Chip Shop Awards

About

The Chip Shop Awards is an international design and advertising awards scheme that seeks to recognize work that would either be banned from or unlikely to succeed in more mainstream creative awards schemes.

Its categories include “Best Use of Bad Taste”, “Best Work for a Client You Haven’t A Hope of Winning” and “Best Work for a Relative or Friend”.

Unlike most other creative industry award schemes the Chip Shop Awards does not require work to have been commissioned or published. This enables entrants to submit creative ideas that have been rejected or which relate to clients or brands for which they do not work. It aims to give young or unknown entrants a chance of valuable exposure and experienced entrants the chance to show what they would do if they could work without commercial constraints.

In 2008 the awards where chaired by Michael Wolff - co-founder of Wolff Olins and, more recently founder, of Michael Wolff & Company. Of the event he said: “These awards are about injecting some humour and disrespect into an industry that has the potential to be too elitist, too focused on celebrity.”

Origins

The term ‘Chip Shop Advertising’ originates from the 1980s and describes creative work which is more about earning plaudits for a creative team than generating business for a client.
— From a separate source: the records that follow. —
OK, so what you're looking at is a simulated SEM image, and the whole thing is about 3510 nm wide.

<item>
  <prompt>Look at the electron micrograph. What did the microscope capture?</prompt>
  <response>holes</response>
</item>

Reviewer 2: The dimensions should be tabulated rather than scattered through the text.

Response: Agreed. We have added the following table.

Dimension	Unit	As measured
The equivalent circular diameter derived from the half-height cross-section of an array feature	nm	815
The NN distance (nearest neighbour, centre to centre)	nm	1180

The genre is believed to have been initiated by two jobless creatives - Andy Cheetham and Tony Vesey - who were looking for a way to get themselves noticed within the advertising industry. High profile creative awards such as D&AD are an effective way of doing this but they require entrants to have clients and completed commissioned work. Cheetham and Vesey lacked both of these. They overcame this by creating and self-funding a campaign for a North Wales fish and chip shop called Barnacles which was run by Andy Cheetham's mother. The campaign ran in newspapers, on posters and on buses. The work was reported to have little effect on sales at the fish and chip shop but it won a number of awards in schemes including the Roses Awards, the Campaign Magazine Awards and the D&AD Awards. Andy Cheetham subsequently became a successful creative director within the advertising industry, building his own agency before selling it to JWT (formerly J. Walter Thompson).

The success of the Barnacles campaign encouraged other individuals and agencies to follow a similar strategy. The self-initiation of campaigns in order to gain creative freedom with the aim of winning high-profile awards became known as Chip Shop Advertising. Major awards schemes created new rules to prevent ‘scam’ advertising being entered with the aim that only ‘genuine’ campaigns should win awards.

The Chip Shop Awards was created as a response to this tightening of rules. The event now attracts entries from Europe, the USA, Australia as well as the United Kingdom.